Ground temperature and soil moisture are subsequently forecast by the model and result in changes in the surface albedo. Sea surface temperatures and surface roughness remain constant for the duration of the run.

The grid area, resolution, and time step were chosen to give the best representation of local weather that was possible while allowing the project to be completed within a reasonable time. The computer used for the forecasts was a DEC2100 SMP Unix system with model 5/250 processors, each of which is approximately one-third of the speed of a Cray Y/MP processor. The 5-yr simulation was carried out as a series of 60 1-month runs, to minimize operator intervention and allow the appropriate surface boundary conditions to be set. The initial values were interpolated by the RAMS software from the complete set of ECMWF fields for 0000 UTC on the first day of the month. The 5-yr integration at 50-km resolution took approximately 3 months to complete. Runs at ∼20 km-resolution would have taken almost 4 yr and were clearly not feasible.

#### 2) Postprocessing

Output fields were written every hour, including the temperature, accumulated precipitation (both resolved and subgrid-scale convective), and scalar wind speed. Subsequent processing provided integrals of both forms of precipitation over 24-h periods ending at 2100 UTC and the maximum and minimum hourly temperatures encountered over the same period, allowing a direct comparison with the climate station records. The annual cycles in the model’s maximum and minimum temperatures, obtained by fitting 12- and 6-month harmonics, were removed from the daily values at each grid point while the daily precipitation totals were transformed to the same 0.33 power as the daily station values. The skill of the model’s predictions was assessed by correlating station values with those at the nearest model grid point. Preliminary results showed that the results were almost identical to correlations with model variables interpolated to the station locations. The correlation process was necessary to allow for biases in the model climate and because the local climate can vary considerably with topography and surface properties over a 50-km grid square. The difference in station height from the smoothed orography used by the model was 500–750 m in some locations near the South Island ranges, so that discrepancies of several degrees might be expected in the model temperature estimates. The question at issue here was not whether the model can represent the climate at an individual station exactly, but whether it provides the information that would allow the deviations in the climatic elements to be inferred more accurately than by a purely statistical approach.
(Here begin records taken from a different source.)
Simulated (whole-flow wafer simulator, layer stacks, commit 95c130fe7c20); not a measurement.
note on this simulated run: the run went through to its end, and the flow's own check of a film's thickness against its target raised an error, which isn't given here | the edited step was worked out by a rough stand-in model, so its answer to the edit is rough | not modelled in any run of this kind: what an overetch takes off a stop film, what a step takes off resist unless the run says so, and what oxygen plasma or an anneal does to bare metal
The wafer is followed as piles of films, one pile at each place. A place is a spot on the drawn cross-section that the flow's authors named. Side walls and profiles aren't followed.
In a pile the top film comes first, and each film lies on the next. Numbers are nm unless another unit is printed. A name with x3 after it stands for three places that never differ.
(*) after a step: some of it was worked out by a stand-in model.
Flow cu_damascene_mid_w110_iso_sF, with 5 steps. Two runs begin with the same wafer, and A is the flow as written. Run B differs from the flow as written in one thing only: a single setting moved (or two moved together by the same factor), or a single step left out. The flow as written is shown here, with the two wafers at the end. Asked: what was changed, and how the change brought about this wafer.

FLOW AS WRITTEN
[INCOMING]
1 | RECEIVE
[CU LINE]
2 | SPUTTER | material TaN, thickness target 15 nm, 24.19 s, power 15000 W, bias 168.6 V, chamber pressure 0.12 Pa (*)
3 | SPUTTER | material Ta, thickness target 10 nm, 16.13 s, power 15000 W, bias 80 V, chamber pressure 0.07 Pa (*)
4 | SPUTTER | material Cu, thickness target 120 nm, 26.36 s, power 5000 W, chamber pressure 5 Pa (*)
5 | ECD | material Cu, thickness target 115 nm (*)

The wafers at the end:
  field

For convenience in presenting the results, the variance reductions for each station were subjected to a Cressman-type analysis (Cressman 1959) to interpolate them onto a 28-km grid covering New Zealand. Four scans were used with radii decreasing from 196 to 49 km, preserving horizontal scales greater than ∼100 km, in line with the 50-k spacing of the RAMS grid.

## 3. Model climate

While our concern here is directed at the model’s ability to predict departures from the “normal” climate at New Zealand land stations, it is also of interest to see how well it is able to represent local variations in the pressure, temperature, and precipitation fields. The presence of these mesoscale variations is essential if the model estimates are to improve on those derived from the coarse resolution fields from the global model. It is less clear, however, whether an accurate representation of the local climate is necessary if departures from the seasonal means are to be predicted successfully.

### a. Temperatures

Examples of the mean temperature computed from the RAMS model output and the mean of the 0000 and 1200 UTC 1000-hPa temperatures are shown in Fig. 4for summer and winter months, January and July 1990. In January, both models show similar magnitude in their land sea contrasts, but the RAMS model fields have sharper gradients and the maximum temperatures are displaced to the east of the South Island mountains. The RAMS model has also been able to depict higher temperatures over the relatively narrow area of land in the north of the North Island. In July 1990 the land–sea contrasts in the RAMS output are much sharper than in the ECMWF fields and are similar in magnitude to those shown by both models in January 1990. In both months the RAMS surface temperatures corrected to mean sea level are 1°–2°C higher than those from the ECMWF data, but because the methods to obtain them differ, the absolute values are not strictly comparable.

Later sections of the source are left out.